Sun Hung Kai Properties

Sun Hung Kai Properties admits damage to historic wall in Ma Wan

PUBLISHED : Friday, 11 January, 2013, 12:00am
UPDATED : Friday, 11 January, 2013, 3:55am

A historic wall in Ma Wan was partly knocked down while under the charge of Sun Hung Kai Properties as it pursued the development of much-delayed leisure facilities on the island, the company said.

The wall was "partially demolished" by a private owner who had refused to sell the land to SHKP for the continued development of Ma Wan Park, the company said in a paper submitted to the Town Planning Board.

The gable wall, which is almost one storey high, forms part of a former customs station that the British used to control the smuggling of goods to the mainland after it colonised Hong Kong.

SHKP's admission ran counter to a planning condition imposed by the board in 2006 that required the company to ensure the wall would remain intact in its development of Ma Wan.

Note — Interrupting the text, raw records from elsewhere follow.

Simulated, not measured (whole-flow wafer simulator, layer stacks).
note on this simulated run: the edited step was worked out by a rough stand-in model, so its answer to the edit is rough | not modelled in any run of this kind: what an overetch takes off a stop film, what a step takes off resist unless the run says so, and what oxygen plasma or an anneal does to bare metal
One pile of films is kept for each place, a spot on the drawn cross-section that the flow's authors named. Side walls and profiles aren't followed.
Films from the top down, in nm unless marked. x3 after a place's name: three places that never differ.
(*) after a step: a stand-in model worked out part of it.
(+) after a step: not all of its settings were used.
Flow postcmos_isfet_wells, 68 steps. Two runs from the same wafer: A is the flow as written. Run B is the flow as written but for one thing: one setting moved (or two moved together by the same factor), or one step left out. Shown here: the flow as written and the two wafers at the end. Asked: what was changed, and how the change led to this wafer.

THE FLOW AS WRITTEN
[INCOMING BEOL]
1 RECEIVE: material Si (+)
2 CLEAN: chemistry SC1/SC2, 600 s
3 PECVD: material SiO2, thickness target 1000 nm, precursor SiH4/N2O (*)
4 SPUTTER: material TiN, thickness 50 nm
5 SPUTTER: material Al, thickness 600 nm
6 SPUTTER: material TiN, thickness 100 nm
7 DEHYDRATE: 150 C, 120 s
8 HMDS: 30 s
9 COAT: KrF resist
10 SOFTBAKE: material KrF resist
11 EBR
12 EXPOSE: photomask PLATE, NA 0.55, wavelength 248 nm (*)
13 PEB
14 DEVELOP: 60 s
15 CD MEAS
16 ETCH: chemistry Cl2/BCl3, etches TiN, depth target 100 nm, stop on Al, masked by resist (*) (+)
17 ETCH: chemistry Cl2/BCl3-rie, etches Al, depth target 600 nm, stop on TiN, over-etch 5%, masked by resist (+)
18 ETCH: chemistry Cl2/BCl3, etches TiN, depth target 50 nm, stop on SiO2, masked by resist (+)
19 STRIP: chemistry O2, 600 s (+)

In 1997, the company received approval to develop Park Island, a luxury residential estate, on condition that it would also build the 18-hectare Ma Wan Park. It obtained a government subsidy of HK$800 million to carry out the park project, for which it had to resume land that belonged to private individuals.

SHKP completed phase one of the park only in 2009, three years later than required under the agreement.

The second phase, where the wall is located, should have been finished last year but is still not open to the public.

In the paper, to be discussed by the board today, SHKP said it would give up the lot to avoid further delay and asked the board to remove the planning condition.

The developer said it had tried its best to negotiate with the land owner since 1994, including offering a cash payment, removal allowance and Park Island flats, but all the proposals were turned down. It did not name the owner.

The Planning Department said in the paper: "Since then, [SHKP] had not proactively communicated with the owner but [held out] a hope and assumption that the lot owner would comply with the approved plan."

It said the damage inflicted on the wall was beyond the control of the developer, and that the Antiquities and Monuments Office did not object to deleting the condition.

Former board member Ng Cho-nam criticised SHKP for making an empty promise and the government for letting it off.

"The conservation was supposed to be a planning gain in return for the enormous profits from flat development. It is SHKP's responsibility to make it happen," Ng said. "The developer should be asked to restore the wall or do more conservation to compensate for the loss."